Tax Forms

Tax Evasion

One of the more common types of crime is tax evasion.

This white collar crime can result in severe penalties if done intentionally. When arrested for this crime, you will be placed in jail until it’s time for the hearing to go to trial. A judge will oftentimes set bail for those charged with tax evasion. Once this occurs, a bail bondsman will need to be contacted. They will provide a document that agrees on the money owed, which should be filled out and signed. Pay this fee to the bail bondsman in order to post bail, make sure that the defendant also signs, and the defendant will then be released. This is a promise that the defendant will return to court when the trial date hits.

What is Tax Evasion?

Tax evasion is a serious white collar crime that basically involves the evasion of due taxes by an individual, business, or trust. This type of crime usually involves the willful attempt to either defraud the IRS or evade current state or federal tax laws. There are numerous examples of tax evasion, including:

  • Intentionally failing to file an income tax return
  • Making false or fraudulent claims on a tax return
  • Preparing and filing a false return
  • Failing to pay the amount of taxes that are due in a willful manner
  • Failing to report all income that was received

Tax evasion can be committed by basically anyone and any entity. However, groups of workers that are most likely to commit some form of tax evasion include service workers who are paid primarily in cash. It’s much easier to under-report cash when compared to other methods of payment. Restaurant servers, doctors, and car dealers are among the most likely to commit tax evasion.

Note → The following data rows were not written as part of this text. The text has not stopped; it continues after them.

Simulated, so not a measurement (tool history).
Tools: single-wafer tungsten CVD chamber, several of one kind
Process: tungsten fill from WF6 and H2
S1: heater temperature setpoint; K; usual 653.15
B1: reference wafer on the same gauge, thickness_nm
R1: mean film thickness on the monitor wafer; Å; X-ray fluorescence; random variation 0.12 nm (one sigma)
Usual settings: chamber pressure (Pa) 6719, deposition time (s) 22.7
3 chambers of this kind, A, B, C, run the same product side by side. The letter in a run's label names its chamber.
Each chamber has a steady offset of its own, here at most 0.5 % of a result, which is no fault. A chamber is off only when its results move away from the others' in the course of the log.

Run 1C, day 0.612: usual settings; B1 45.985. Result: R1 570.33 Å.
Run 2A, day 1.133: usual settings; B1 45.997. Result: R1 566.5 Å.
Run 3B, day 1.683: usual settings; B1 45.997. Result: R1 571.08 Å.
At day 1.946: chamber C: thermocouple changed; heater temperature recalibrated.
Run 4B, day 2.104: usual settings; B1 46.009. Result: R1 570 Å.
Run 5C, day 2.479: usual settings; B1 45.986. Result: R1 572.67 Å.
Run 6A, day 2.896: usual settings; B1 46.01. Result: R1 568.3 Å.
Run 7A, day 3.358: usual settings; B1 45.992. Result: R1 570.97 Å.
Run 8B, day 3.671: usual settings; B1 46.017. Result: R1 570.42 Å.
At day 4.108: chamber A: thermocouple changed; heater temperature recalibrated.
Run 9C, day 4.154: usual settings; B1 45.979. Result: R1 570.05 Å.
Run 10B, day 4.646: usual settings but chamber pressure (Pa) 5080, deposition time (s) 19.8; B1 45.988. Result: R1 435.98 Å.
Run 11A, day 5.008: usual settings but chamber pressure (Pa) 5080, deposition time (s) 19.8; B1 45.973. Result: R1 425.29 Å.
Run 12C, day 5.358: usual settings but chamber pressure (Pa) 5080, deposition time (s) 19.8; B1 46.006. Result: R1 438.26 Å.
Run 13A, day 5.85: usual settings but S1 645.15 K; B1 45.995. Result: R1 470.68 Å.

Difference Between Fraud and Negligence

The key to understanding tax evasion is to have a better grasp of the differences between fraud and negligence. The United States tax code is a complex web of laws that dictate how to file your income and what type of income must be filed. The IRS understands this and will typically assume that the error was a simple mistake on the part of the individual paying taxes. It’s possible that the taxpayer could still be levied with a fine in this instance for up to 20 percent of the underpayment.

The IRS searches for common signs that the evasion was actually willful evasion. Auditors will look for certain types of suspicious activity, such as:

  • The falsification of documents
  • Overstating exemptions or deductions
  • Keeping multiple financial ledgers
  • Under-reporting total amounts of income in a willful manner
  • Claiming an exemption for a dependent that doesn’t actually exist
  • Concealing income or transferring income somewhere else
  • Falsifying certain personal expenses as business expenses
  • Using a fake social security number or a SSN that belongs to someone else

Penalties of Tax Evasion

There are many different types of penalties that can be levied against an individual, corporation, or trust in the event that they commit tax evasion. The type of penalty that an entity is charged with depends entirely on the extent of the evasion. For instance, attempting to evade or not pay taxes altogether will usually result in a felony charge that carries with it up to five years in prison, a fine of up to $500,000, or both of the aforementioned penalties. Making false statements also carries with it a felony charge and leads to jail time of up to three years, a fine of up to $500,000, or both.

In the event of a willful failure of filing a return, paying the taxes owed, or supplying information at the date required by law, conviction is denoted as a misdemeanor. There are a wide selection of penalties that can occur with this crime, though the usual include jail time of up to a year, a fine of up to $200,000, or both. Tax evasion is a serious crime, so make sure that you get your tax returns filled out properly.